Solar thermal (the panels on the right in the image above) is a close cousin to solar photovoltaic (PV) technology (shown above, left). Both convert sunlight into useful energy. PV converts it to electricity while solar thermal converts it to heat.
Not so long ago solar thermal was the leading solar technology. It was affordable, readily available and cut the heating bill.
The introduction of Feed-in Tariffs (FiTs) in 2008 incentivised solar PV with generous tariffs. That made PV more attractive and the massive take-up of that technology served to increase efficiency and drive down the purchase price.
But solar thermal remains and still does a useful job.

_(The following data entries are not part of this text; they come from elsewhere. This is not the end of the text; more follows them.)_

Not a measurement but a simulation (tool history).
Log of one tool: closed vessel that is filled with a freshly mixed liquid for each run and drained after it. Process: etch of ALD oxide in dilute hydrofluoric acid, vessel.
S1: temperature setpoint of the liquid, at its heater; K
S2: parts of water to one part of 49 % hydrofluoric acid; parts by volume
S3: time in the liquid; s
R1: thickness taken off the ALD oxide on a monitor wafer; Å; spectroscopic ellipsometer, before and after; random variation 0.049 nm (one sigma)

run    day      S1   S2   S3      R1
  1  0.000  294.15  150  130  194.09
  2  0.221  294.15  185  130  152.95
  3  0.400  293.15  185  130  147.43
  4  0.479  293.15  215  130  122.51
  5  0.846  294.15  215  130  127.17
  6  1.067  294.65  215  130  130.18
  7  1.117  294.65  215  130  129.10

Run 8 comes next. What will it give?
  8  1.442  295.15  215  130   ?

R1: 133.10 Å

What does a solar thermal system look like?
There are two main types:
- evacuated tube
- flat plate
A flat plate collector is an insulated box with pipes running through it, covered by a flat glass or polycarbide plate. These can be used for roof integration (where they are mounted in the roof in place of the roof covering) as well as roof mounting, where they are mounted on top of the roof covering.
An evacuated tube is a glass tube carrying a vacuum, similar to a Thermos flask. They come in various diameters, from 65mm to 100mm, the larger ones generally being more efficient. They also have a pipe running down the middle with fluid in it to collect the heat and carry it to the hot water store. The tube system can only be mounted above the roof and is more fragile than a flat plate.
Which type of solar thermal system is best?
Manufacturers of each can prove conclusively that their product is more efficient than the alternative.
- Evacuated tube products are a bit more expensive and in some situations, notably when the roof is not directly south-facing, more efficient.
- Flat plate collectors are a bit cheaper but not so efficient when they are not south-facing.
- There are in-roof mounted systems that look very similar to rooflights and others, from the likes of Sonnenkraft, that can be mounted horizontally on a flat roof or vertically on a wall.
How does a solar thermal system work?
Light passing through glass is refracted, changing its wave length and essentially trapping it and producing heat. The heat is captured in a fluid (generally a 50/50 water/glycol mix) and conveyed to a hot water cylinder.
The cylinder needs to be bigger than the normal 80-litre copper cylinder – typically 200 to 350 litres – as the system needs to store as much heat as possible while the sun shines.
In fact, solar panels don’t actually need ‘sunshine’, as in a hot sunny day. As long as there is light they will produce heat, but obviously more light means more heat.
As well as the collector there are valves, a pump and a control system that detects when heat is needed and is available. It then switches the pump on and controls how much heat is produced. This is generally mounted in the attic or close to the collectors.
Are there any incentives?
Solar thermal qualifies for the Renewable Heat Incentive (RHI) with a rate of 20.06p/kWh.
This means that a typical system producing around 2,000kWh per year will produce around £400 per year for seven years.
This is close to meeting the cost of the system, which is what it is intended to do.
But to qualify for the RHI, the solar thermal system can only be used to meet domestic hot water demands, not space heating or for heating swimming pools.
Do panels need planning consent?
Legislation around solar panels on domestic properties changed in 2008 so that, in most cases, installation now falls under Permitted Development and does not require planning consent. There are exceptions to this, notably in conservation areas and on, or near, listed buildings. If there is any doubt then speak to the local authority.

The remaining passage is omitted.